Here are a few posts that give me a bit of Christmas cheer.
Last week, I repeated my longstanding complaint that “mainstream” evangelicals aren’t doing enough to distance themselves from the hateful voices of the religious right. See: “Why James Dobson is unable to speak of the actual murder of actual children;” “The Sting: ‘Mainstream’ evangelicals and the religious right” and “If the evangelical mainstream wants me to view the religious right as marginal, then they should do more to marginalize the religious right.”
Well, following some particularly egregious comments on the Sandy Hook massacre by prominent religious-right evangelicals like Mike Huckabee and James Dobson, there’s been a bit of push-back. A few folks from the evangelical mainstream are speaking out and condemning those comments.
When high profile leaders do things like this, I feel like I’m with a crazy uncle who makes ignorant comments while you’re helping him shop. You have to stand behind him and mouth, “I’m so sorry. He’s old and bit crazy. He means well.” So to my gay friends, scientists, iPhone users, and others he blamed for the horrendous killing spree by that mentally ill young man, I stand here mouthing a few words of apology to you. And while I’m at it, maybe I could talk to my own fellow Christ followers as well.
While some Christians say that the reason we have school shootings is because we have taken God out of schools, I wonder why we have shootings in our churches as well? … Maybe the fall in church attendance has less to do with the gay agenda, the lack of prayer, or abortion issues, and more to do with the fact that we are all too often seen as a hate group. …
Cheshire isn’t exactly a house-hold name — he’s the pastor of an evangelical church in Colorado and author of a book on ministry. But this post is noteworthy for appearing on Out of Ur — the blog of Leadership Journal, and thus part of the Christianity Today publishing world. CT and Leadership Journal have provided plenty of column space over the years to the crazy uncles Cheshire describes, so it’s good to see them allowing space for such criticism on their blog.
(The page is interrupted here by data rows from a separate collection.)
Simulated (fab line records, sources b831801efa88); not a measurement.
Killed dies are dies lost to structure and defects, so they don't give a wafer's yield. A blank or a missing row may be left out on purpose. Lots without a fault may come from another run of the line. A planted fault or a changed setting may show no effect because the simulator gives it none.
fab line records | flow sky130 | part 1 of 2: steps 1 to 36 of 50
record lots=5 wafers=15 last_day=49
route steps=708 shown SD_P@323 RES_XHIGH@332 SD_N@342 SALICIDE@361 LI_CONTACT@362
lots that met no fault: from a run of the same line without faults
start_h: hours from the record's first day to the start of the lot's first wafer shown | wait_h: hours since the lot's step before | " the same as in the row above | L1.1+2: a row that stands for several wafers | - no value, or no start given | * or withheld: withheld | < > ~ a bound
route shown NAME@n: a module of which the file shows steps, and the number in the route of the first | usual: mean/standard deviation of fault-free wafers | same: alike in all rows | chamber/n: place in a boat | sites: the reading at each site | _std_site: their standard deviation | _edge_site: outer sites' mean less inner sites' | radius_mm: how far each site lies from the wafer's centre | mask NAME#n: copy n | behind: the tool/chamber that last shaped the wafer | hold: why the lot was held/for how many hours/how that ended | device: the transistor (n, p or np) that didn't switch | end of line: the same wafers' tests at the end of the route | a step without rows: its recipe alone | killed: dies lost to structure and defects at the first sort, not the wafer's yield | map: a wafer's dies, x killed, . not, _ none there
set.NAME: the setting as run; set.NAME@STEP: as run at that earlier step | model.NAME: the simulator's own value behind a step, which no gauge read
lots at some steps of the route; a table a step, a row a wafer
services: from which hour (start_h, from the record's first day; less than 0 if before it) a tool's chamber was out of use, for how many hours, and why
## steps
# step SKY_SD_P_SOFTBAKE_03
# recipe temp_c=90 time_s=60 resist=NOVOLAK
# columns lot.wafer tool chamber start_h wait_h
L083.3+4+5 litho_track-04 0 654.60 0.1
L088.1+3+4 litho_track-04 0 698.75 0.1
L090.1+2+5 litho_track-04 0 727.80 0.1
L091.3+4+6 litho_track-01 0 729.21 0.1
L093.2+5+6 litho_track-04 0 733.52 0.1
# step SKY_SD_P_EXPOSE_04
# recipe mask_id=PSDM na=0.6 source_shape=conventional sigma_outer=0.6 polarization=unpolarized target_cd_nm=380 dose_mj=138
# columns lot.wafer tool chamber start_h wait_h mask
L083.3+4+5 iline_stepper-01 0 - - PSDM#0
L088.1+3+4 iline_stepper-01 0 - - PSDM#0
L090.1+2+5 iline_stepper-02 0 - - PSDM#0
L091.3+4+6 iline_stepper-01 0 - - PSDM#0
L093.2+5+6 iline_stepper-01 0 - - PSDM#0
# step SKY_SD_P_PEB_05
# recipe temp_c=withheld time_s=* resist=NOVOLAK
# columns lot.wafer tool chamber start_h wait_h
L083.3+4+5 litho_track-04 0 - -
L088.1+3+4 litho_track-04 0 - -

Cheshire’s entire piece is quite good. It’s forceful enough, and follows the line of his argument far enough, that I fear it might get him banished into the limbo of “controversial” evangelical voices — Cizik-ed away to a seat beside folks like Tony Campolo and Jim Wallis, whose continued membership in the tribe is permitted mainly as a way of marking its boundary.
Internet Monk isn’t part of the mainstream evangelical establishment — particularly since its late founder, Michael Spencer, famously predicted a “Coming Evangelical Collapse,” and argued that it was well-earned.
But Internet Monk is widely read among mainstream evangelicals, and hasn’t yet been relegated to the limbo of “controversial.” It’s more a voice to the mainstream evangelical establishment than a voice of that establishment, but it was still encouraging to read this Internet Monk post from Jeff Dunn:
Stephen Prothero tells us six things he doesn’t want to hear after the school shootings in Connecticut. I have five people I don’t want to hear talk about it — or really, anything — ever again. Start with James Dobson. Then Mike Huckabee. David Barton. Bryan Fischer. And this yahoo from Tennessee.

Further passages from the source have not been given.